It’s time to take a moment and reflect on this complex Israeli consensus, and to calibrate diplomacy accordingly.
In a formal speech and candid radio interview for which he was savaged by the extreme Left, Herzog stated the obvious: A two-state solution is “not realistic” in the current reality between Israel and the Palestinians.
Absent the ability “to do it now,” Herzog pledged to continue to “yearn” for a two-state solution, but honestly admitted that a Labor government wouldn’t be birthing a Palestinian state any faster than a Netanyahu government.
In the meantime, Herzog’s plan for the West Bank involves increased security measures for Israeli cities and settlements (fences), souped-up separation from the Palestinians (more fences), and confidence- building measures all around (more economic assistance to the Palestinians; more focused/restrained Israeli settlement policy; and a crackdown on terrorist teachers, preachers and practitioners).
Sound familiar? Essentially this is a gloss on Netanyahu’s approach. The most that Herzog can say to distinguish himself from Netanyahu is to argue that he would be “more serious” in implementing the tough security and moderate settlement policies that both leaders have talked about.
Herzog angrily denies that he is backing “conflict management,” because that is a loaded term associated with the right wing. But essentially Herzog is indeed talking about managing the conflict for the long-term, while “hankering” for better days and especially for wiser Palestinian leaders.

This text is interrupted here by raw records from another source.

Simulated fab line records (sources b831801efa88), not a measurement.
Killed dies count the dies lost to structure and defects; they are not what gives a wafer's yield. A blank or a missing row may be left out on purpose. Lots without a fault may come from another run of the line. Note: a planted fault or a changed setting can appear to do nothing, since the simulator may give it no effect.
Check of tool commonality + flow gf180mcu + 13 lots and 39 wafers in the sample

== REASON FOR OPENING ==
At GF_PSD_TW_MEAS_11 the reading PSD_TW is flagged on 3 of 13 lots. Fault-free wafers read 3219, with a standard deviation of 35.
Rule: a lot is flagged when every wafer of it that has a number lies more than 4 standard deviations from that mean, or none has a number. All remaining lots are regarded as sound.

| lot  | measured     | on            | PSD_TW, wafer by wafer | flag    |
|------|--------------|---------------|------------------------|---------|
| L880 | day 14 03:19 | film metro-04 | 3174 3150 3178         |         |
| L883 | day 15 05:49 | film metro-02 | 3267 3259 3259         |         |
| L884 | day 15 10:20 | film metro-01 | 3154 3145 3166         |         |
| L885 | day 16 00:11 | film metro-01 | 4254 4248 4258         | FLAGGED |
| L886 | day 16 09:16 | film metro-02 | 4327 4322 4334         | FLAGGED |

Like Netanyahu, Herzog believes the Israel Defense Forces must remain in the West Bank and especially in the Jordan Valley where it must secure Israel’s eastern frontier.
And like Netanyahu and Yesh Atid leader Yair Lapid, Herzog seeks a regional security conference with Arab nations that share Israel’s concerns, to discuss new paradigms for peace diplomacy that go beyond the narrow, struggling two-state construct.
(See Maj.-Gen. (res.) Giora Eiland’s creative proposals for four-way land swaps and shared sovereignty arrangements with Egypt and Jordan, published by the Begin-Sadat Center for Strategic Studies; or the sober proposals of Prof. Shlomo Avineri for “halfway” measures, published in Foreign Affairs; or the modest proposals of former peace negotiator Tal Becker for “tangible” progress, published by the Washington Institute for Near East Policy.) In short, a fully demilitarized and truly democratic Palestinian state (in the West Bank, if not also in Gaza, and allied with or subsumed by Jordan) that lives peacefully next to Israel with both Jews and Arabs free to live unmolested on either side of the border – may be an ideal solution to the conflict.
But until a sea change in the Palestinian political culture happens to make that an actual possibility rather than merely a fantasy, no rational Israeli government is about to consider significant withdrawal from Judea and Samaria. That’s an Israeli consensus; rare, but real and valuable.
UNFORTUNATELY, the Obama administration and much of the international community still messianically thinks that immediate establishment of a Palestinian state must be diligently pursued via pressure on Israel, regardless of the circumstances or the complete lack of interest in implementing such a scheme on the part of the Palestinians.
To this end, some are even considering a UN Security Council resolution in 2016 that would gut Resolution 242 (“negotiated” borders and security) and instead attempt to dictate the parameters of, and an imposed timetable for, Israeli withdrawal.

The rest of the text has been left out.